Understandably, this issue has brought up public outrage on both sides of the argument. Many old-school parents believe it is perfectly fine to discipline a child with an object like a spoon or switch. Other parents, like myself, find it cruel to even think of beating a child with a branch off a tree as a form of discipline. Peterson's "whooping" left cuts and bruises on his young son's back, buttocks, ankles and legs.
My heart goes out to Peterson's young son, who was a victim of violence veiled as punishment. However, I am glad a public figure was charged in this case, so it can open up the spanking conversation. Evidenced by this Reddit thread, spanking is bound to bring up a lively debate.

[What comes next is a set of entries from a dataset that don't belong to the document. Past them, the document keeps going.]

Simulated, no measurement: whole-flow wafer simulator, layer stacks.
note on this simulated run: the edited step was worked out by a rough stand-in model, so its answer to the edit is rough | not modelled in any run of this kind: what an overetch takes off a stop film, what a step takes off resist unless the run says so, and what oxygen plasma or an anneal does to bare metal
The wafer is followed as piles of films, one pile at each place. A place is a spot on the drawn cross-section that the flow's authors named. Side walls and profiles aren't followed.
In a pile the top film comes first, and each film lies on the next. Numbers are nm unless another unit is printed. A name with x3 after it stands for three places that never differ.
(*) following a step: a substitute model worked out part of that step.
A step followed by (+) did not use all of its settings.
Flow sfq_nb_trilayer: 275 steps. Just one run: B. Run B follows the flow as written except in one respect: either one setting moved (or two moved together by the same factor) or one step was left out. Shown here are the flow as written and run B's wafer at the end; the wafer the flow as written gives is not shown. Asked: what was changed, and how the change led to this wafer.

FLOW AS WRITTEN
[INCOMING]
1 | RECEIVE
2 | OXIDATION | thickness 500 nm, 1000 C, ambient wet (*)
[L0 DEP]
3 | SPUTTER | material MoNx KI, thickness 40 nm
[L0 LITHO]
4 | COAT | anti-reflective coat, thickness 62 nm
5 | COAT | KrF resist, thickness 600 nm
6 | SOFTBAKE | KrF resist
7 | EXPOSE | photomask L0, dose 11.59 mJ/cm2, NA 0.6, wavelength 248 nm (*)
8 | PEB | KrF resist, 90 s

Plenty of Reddit users argue that spanking is fine when used purposefully and for the right reasons. "The thing is, children are little dumb animals that need a parental figure in their life to lead them in the right direction so they can become big smart animals. Spanking isn't meant to make the child feel pain, it's meant as a quick and precise way to enforce consequences."
I stand firmly on the other side of the debate. I am anti-spanking in any circumstance. Here are 10 great reasons from Reddit to think twice about spanking your kids:
"In Denmark where I am from hitting/spanking children in any form is forbidden by law (as it is in the rest of the Scandinavian countries). If someone expressed the views reflected in this thread in a public debate it would promote a public outcry. I was brought up without my parents ever laying a hand on me. I was still able to show respect to adults, understand boundaries and have a generally normal behaviour. The same goes for my friends and classmates."
"Have never, and will never, spank my kids. I was spanked as a kid and it was no big deal, but to me, spanking gives the impression that it is ok to solve problems with violence."
"I was punished up until I was 9. Parents used a switch rather than spanking. I was traumatized by it and the fear of disappointing my parents that I had a nervous breakdown in class after receiving my first F."
"That's an incredibly contradictory message. The kid's punishment for causing someone physical pain is receiving physical pain themselves."
"Also spanked, also turned out fine, but most research I've seen suggests spanking is at best ineffective."
"Even if a child learns to avoid being spanked, how is a child of 4 or so to understand entirely why he is being spanked? S/he can't, s/he is acting entirely out of fear only, learning to avoid punishment without reason."
"I don't think it's right that just because they did something 'wrong' they literally get hit for it. Can you imagine doing this to an adult?"
"I am baffled that it seems more socially acceptable to spank your child than, say, hit your dog (although I suppose you could spank your dog with a rolled-up newspaper or something?)."
"I have four kids and I have never spanked any of them. They are naughty sometimes but nothing they have ever done has made me ever think hitting them is the best way to handle the situation."
"I think spanking is a failure of parenting. It only teaches that it's fine to stop talking and resort to violence. Why would anyone want to teach that?"